The government has changed its mind yet again about a controversial relocation of several ornamental trees on Avenida Guadalupe as it tears up and widens the roadway in a major reconstruction project that has closed the road to traffic.

First, the local government said the trees would be replanted at schools. Then they mentioned the Parque Bicentenario. Now they have come up with the idea of planting them in public plazas and other spaces in rural communities, parks, and even churches.

Activists have protested moving the trees, saying that the trees’ roots are interconnected and that if one is removed, it will damage the bases of the others. They also have raised concerns that this is not the ideal season in which to transplant the trees, and so, as a result, most of them will die.

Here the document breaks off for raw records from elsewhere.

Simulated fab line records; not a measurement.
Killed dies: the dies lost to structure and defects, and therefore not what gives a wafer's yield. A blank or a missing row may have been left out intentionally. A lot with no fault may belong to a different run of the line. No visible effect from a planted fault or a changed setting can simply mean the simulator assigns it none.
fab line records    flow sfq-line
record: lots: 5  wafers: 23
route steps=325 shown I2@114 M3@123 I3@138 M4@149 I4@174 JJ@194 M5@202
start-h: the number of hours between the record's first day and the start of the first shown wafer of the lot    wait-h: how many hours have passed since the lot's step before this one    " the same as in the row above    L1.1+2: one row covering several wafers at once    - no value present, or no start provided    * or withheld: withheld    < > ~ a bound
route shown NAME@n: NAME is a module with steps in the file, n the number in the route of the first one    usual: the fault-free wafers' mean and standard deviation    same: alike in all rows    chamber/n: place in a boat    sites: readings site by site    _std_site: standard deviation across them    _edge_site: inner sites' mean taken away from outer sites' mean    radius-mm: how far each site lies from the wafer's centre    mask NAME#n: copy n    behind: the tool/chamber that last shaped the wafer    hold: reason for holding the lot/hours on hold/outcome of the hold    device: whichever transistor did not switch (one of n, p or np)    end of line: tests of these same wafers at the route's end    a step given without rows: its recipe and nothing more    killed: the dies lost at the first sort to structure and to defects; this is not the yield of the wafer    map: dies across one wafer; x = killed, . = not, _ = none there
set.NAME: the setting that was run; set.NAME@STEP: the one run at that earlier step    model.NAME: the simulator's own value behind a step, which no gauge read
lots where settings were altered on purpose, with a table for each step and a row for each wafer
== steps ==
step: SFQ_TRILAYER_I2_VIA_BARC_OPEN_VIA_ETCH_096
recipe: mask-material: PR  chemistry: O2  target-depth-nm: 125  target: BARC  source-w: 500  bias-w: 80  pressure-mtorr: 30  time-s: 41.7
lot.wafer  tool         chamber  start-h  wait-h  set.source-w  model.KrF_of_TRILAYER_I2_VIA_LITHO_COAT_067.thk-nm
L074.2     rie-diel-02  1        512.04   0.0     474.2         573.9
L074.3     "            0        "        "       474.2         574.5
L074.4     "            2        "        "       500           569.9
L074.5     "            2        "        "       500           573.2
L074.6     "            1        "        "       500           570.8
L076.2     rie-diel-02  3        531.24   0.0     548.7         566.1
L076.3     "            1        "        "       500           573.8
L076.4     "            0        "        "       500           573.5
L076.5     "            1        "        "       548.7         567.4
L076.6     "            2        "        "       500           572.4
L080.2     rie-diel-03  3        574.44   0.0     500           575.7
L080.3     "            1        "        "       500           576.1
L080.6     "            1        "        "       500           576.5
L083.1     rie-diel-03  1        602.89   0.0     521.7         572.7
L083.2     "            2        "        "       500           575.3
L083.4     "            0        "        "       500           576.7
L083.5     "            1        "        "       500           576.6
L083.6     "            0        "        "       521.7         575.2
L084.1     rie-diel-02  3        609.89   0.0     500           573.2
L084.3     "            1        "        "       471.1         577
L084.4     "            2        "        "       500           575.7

Nevertheless, San Miguel de Allende’s Secretary of Government Gonzalo González says that the government will enforce its right to move the trees.

Director of Public Works and Infrastructure Antonio Soria told Atención that the trees are mistreated there and that they will have a better life after the relocation. Environmentalist expert Lorena Patiño added that the trees’ roots naturally follow humidity, and so they are actually damaging the pavement. She is convinced that 80 to 90 percent of the transplanted trees will survive.

In a press release, the local government said the trees would be relocated in places like a chapel in the Los González rural community, a park in the Puente del Carmen community, in Parque de los Insurgentes in the community of San Antonio del Varal, and in an unspecified location in the rural community of Soasnabar. Some will be transplanted to locations in San Miguel’s urban area, including the public garden in the Los Santos neighborhood, in the landscaped areas of the mall at La Luciérnaga, and also to a public space in the Bellavista neighborhood.

“The final destination of the trees will be determined according to the natural characteristics of the zones, with the aim of achieving the survival of the plants in the most suitable land,” González said.


The government arrived with heavy machinery to remove the trees overnight on October 14, around 1:30am. Police arrested 12 protestors at the scene and transferred them to the local jail. In a press release, the local government stated that 10 of the arrestees were Mexicans, all over 18. Two were foreign nationals, a Colombian woman and a German man. The latter, according to the release, could not prove his legal residency status in México, and police turned him over to immigration authorities. The Colombian and the German were charged with involving themselves in Mexico’s political issues, which violates Article 33 of the Mexican Constitution.

At 1pm that day, at least 100 people gathered at the Jardín Principal to hold a peaceful demonstration against the tree removal, but also to request the release of the 12 arrested demonstrators. One hour later, the crowd headed to Avenida Guadalupe, where they reached one end of the avenue. Using force, the police herded the crowd to the other end and erected an iron fence to keep people out of the construction area. Officers remained guarding the enclosed area.Heavy machinery arrived again to the area guarded by police officers and began removing two trees.

At first, protestors simply shouted at the workers and the officers guarding them. However, when some citizens tried to cross the fence, the intensity of the situation increased, with physical confrontations between demonstrators and police officers. The tension remained until after a couple of hours, a representative of the protestors gathered them together and told them that the local government was closed off to discussion and that they could not prevent the trees from being removed. She invited the crowd to keep fighting nonviolently.

In an interview later that day, Secretary González told Atención that Mayor Luis Alberto Villarreal’s administration will plant 1,000 more trees around the city and that Secretariat of National Defense will donate 10,000 more to be planted throughout San Miguel.

The construction and the removal of trees will continue, he said, enforced to the full extent of the law. Those physically interfering the project could be investigated by the Ministerio Público, he added. As we went to press one tree had been removed.

A project long in the works

Antonio Soria, director of infrastructure and public works for the city, told us that the project to resurface Avenida Guadalupe has been in the works for several years. When Plaza Guadalupe business owners requested help from the city to do improvements there, they presented the government with the arcade idea, which has now been folded into the current improvement project. The arcade will have cantera-lined columns and arches and a concrete roof. It will extend from calle San Rafael to calle Insurgentes.

When the city decided to resurface Avenida Guadalupe with stamped concrete, it presented the arcade idea to the city’s trade unions, who not only agreed to the reconstruction but also committed to contributing more than 7,000 pesos for the cantera and stone arcade. The unions will collect funds from the merchants affected.

The changes coming with the construction will be more than cosmetic. The city will more strictly regulate the business stands there, requiring that shopkeepers not use pedestrian space to display their merchandise. The city wants to leave a clear walking space for customers on foot, “like the arcades in the main squares [in the city],” says Soria.

The municipal government share will cover 70 percent of the cost.

The 21.5-million-peso work began in September and will finish in March 2020.